Skip to main content

Nadia Celaya Carrillo

Public Health & Ethnic Studies · 4th Year · Warren

Nadia Celaya Carrillo
  • Baldwin Park, CA

Nadia's Story

What does being first-gen mean to you today, and has your understanding of it changed over time? 

Being first-gen means to me today that my life values and passions are something I need to be in alignment with when creating a project or taking on a new opportunity, a rule not many folks have, to just increase work experience. Being queer, nonbinary, first generation, and the oldest sibling has unique identities that have allowed me to reflect back and always think with a futuristic perspective when taking on a new opportunity. With my lived experiences, this program reaffirms me in my roots and that I have a special gift of being a visionary. I hope that with this reminder, I allow myself to dream of a future with liberation and love centered at its core roots.

What is the most important lesson you've learned during your first-gen journey at UCSD? 

I’ve felt that there isn’t a desired need for folks in higher education to address social justice education, and as a leader, it's helpful to have been refreshed on the types of education I can do. With the several topics discussed in the organization, oppression stood out to me, and it made me reflect on the different types of oppression that I have witnessed or experienced during my time at UCSD through classes, personal experiences, and social justice moments. I also started thinking about the way that oppression has affected my life and how I have limited my voice or actions due to the inner beliefs I have been taught to believe in as a person or activist. The different subtopics in oppression, such as pervasive, cumulative, and socially constructed categories, allowed me to see how my inner way of thinking on social justice and its framework, along with my personal experiences, have built a cumulative understanding of oppression.

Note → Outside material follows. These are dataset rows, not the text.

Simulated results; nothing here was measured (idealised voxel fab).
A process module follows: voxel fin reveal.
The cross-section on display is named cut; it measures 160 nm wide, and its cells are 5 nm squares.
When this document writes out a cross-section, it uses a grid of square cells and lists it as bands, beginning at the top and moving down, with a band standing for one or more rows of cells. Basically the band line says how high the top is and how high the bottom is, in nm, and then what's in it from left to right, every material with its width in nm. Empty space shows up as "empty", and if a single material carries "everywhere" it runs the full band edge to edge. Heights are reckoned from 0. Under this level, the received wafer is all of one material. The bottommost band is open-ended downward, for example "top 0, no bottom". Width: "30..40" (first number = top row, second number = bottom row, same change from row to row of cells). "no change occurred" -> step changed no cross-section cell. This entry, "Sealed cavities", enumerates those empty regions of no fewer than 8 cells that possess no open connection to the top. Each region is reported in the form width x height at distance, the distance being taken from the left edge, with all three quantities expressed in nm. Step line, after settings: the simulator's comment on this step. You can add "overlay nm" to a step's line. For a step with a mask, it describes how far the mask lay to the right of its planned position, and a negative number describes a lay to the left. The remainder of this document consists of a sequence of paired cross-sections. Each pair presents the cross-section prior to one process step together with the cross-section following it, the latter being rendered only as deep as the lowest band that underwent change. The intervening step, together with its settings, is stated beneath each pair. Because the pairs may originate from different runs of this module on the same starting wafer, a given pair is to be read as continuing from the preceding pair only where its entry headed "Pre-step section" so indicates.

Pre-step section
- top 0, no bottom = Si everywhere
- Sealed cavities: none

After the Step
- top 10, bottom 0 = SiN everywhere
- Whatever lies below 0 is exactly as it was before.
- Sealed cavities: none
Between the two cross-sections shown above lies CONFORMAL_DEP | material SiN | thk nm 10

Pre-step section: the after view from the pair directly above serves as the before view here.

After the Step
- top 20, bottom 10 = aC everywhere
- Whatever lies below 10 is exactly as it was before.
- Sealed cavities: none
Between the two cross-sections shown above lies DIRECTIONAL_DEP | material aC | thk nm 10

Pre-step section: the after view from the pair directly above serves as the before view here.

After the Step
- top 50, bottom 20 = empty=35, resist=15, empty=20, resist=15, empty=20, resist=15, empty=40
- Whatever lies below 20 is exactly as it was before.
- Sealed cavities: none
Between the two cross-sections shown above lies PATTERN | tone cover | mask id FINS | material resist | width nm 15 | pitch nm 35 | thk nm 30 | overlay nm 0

What advice would you give to incoming first-gen Tritons? 

Leveraging the resources you have gained from the built communities around you is very important, and trust that your community will sustain you in difficult times. You hold great power as you are the first one in your family/ close circle to break generational barriers in education, construct generational wealth, and pave the way to prioritize collective healing and well-being for yourself & your loved ones. I encourage first-gen Tritons to become enthusiastic about becoming a more effective, passionate, and kind leader who can make significant contributions to a space/ organization while still including every voice at the table.

What skills or personal strengths have you developed through your first-gen experience, and how do you see them shaping your future? 

Being able to remain rooted, build my dream life with hard work, and honoring my family’s history and legacy of care work has allowed me to sustain the work I have done at UCSD. I admire how love and persistence stayed at the root of my family's everyday resistance. Their stories sparked my lifelong interest in creating a new legacy for my family and honoring their stories of labor, health, and political resistance through my career, research, classes, and projects. In our intimate conversations, their hope for a better future remained alive in the wisdom and joy they passed down. Learning from my grandma taught me my first lesson as a public health professional: never force more dependencies on an individual than what they are already experiencing, and to always view them as a whole person. This practice has set me on a lifelong journey of consciousness, allowing me to learn the importance of familial wisdom, becoming proactive in finding solutions, and creating amazing results with what little resources/ time I had in a professional situation

In what ways has your first-gen journey influenced your personal or professional direction? 

Throughout my public health career, I hope to show how students within the CA public school education system are developing firsthand the skills to build immense community resilience, create community cultural wealth in their education, and become their own teachers towards social justice & decolonial liberation practices. I hope to remain involved in academia, teach on education inequities and Latinx mobility in higher education, create spaces for other first-generation students, and serve in director roles for nonprofit organizations that support BIPOC students from my similar background.

What impact or legacy do you hope to leave at UCSD, and what are your future aspirations? 

As an activist and womxn leader, I’ve learned how everything within community health is interdependent: disability, socioeconomic status, immigration, personal health, poor health infrastructures, and the value of time. I hope to leave a strong and multifaceted legacy by showing what a cycle breaker is capable of creating and someone who wasn't afraid to speak up, even in those hard and scary times. My future aspirations are to continue reclaiming my power as an individual/ leader through past moments in my academic, personal, and professional background. My leadership in organizations such as MEChA, SOHIL, SPACES, OASIS, and the Cross-Cultural Center has shown me the power of storytelling, community building, and embracing my identity as a queer, nonbinary, first-generation, low-income student rooted in past, present, and future resistance.